In a year of monumentally shitty proportions, Dillinger Escape Plan (DEP) have managed to make things worse. As if national tragedies, dead celebrities, and a bizarre infatuation with a dead gorilla weren’t enough, DEP has announced their imminent breakup. But this announcement came bearing some good news too; one final album entitled Dissociation and a global tour supporting it. Although it doesn’t completely mend the wound of their departure, their show with Cult Leader, Car Bomb, and O’Brother at St. Petersburg’s State Theater made evident they intend to close this chapter of their career on a high-note in the midst of this historical low-note.
It’s safe to assume everyone in the venue that night was just as devastated as myself about DEP’s announcement, and have probably passed the seven stages of grief at this point. That was until openers Cult Leader made it their mission to bring us all back down to the anger stage of that grieving process.

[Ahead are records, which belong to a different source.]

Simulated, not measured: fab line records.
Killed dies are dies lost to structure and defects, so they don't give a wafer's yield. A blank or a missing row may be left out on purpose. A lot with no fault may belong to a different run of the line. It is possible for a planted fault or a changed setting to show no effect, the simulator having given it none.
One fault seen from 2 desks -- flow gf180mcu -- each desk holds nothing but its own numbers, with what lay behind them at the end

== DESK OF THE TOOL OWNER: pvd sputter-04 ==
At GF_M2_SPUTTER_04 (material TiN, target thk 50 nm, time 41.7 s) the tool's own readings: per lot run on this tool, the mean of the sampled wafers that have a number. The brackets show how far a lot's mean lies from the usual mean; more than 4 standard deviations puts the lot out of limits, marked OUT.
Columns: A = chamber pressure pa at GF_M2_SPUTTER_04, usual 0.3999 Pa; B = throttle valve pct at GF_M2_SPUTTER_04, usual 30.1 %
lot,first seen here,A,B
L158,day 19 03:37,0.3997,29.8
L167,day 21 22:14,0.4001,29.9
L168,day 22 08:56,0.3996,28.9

Salt Lake City’s Cult Leader are the soundtrack to the worst day of your life. On record, these guys combine elements of hardcore, grind, and sludge to create their own special brand of volatility. In person, that genre-blending assault takes on a monstrous life of its own. From the moment they began playing, they relentlessly plowed through their songs with enough energy and ire to turn even the meekest and docile attendee (me) into one of those raging zombie-things in 28 Days Later*.
*I’m exaggerating of course. Everyone was just kinda bobbing their head, but I’m pretty sure we were all just internalizing our rage.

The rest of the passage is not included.